Globally, cities face exacerbating water crises. The consequences of climate change and ongoing urban growth result in more intense water scarcity and flooding, while water pollution remains a pressing problem. Urban policymakers and practitioners have widely endorsed urban water circularity as a new paradigm to tackle these challenges. They pin high hopes for urban water sustainability and resilience on visions to combine diverse water management technologies in new infrastructure arrangements that enable a more circular water flow. This development reflects the broader dynamics of urban environmental governance in the Anthropocene, where urban environmental challenges are met with attempts to govern cities as complex adaptive systems.

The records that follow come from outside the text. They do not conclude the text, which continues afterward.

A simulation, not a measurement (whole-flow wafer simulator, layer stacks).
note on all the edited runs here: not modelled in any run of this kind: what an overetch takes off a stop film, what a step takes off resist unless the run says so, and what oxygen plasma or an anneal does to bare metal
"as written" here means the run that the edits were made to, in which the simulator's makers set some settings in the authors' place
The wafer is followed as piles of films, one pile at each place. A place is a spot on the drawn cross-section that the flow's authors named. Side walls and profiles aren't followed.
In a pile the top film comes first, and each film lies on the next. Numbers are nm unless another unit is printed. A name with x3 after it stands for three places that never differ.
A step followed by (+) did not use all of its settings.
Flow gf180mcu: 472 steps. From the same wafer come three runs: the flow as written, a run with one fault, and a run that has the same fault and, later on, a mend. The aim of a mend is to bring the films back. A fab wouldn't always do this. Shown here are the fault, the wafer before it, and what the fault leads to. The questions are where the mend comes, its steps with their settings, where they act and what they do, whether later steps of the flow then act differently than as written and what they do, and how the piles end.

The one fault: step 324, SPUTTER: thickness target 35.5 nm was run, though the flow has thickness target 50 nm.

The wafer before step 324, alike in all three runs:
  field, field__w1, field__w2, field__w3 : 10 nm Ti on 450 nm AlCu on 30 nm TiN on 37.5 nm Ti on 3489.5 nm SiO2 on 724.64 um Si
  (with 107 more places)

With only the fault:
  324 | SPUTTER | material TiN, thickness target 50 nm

This dissertation undertakes a critical inquiry into urban water circularity in practice. The main objective is to develop a more detailed and critical understanding of the political relationships between the visions of urban water circularity and the socio-technical changes in urban water infrastructures emerging in efforts to tackle urban water crises. The study aims to explore the contested governance of circular water restructuring in cities and its broader political entanglements with urban nature. To grasp the complex and situated socio-technical interactions that shape circular urban water restructuring, the study focuses on the case of Los Angeles. Three sub-cases are examined in detail: wastewater recycling (Chapter 2), stormwater capture (Chapter 3), and landscape water conservation in residential gardens (Chapter 4).
The main conceptual focus of this dissertation is on the political role of technology in endeavors to realize ideas of urban water circularity. The study employs and refines critical debates on urban infrastructures and in science and technology studies to analyze the technopolitics of infrastructural change in emerging circular water cities. This focus highlights how actors pursue political goals in processes of infrastructural change through technology.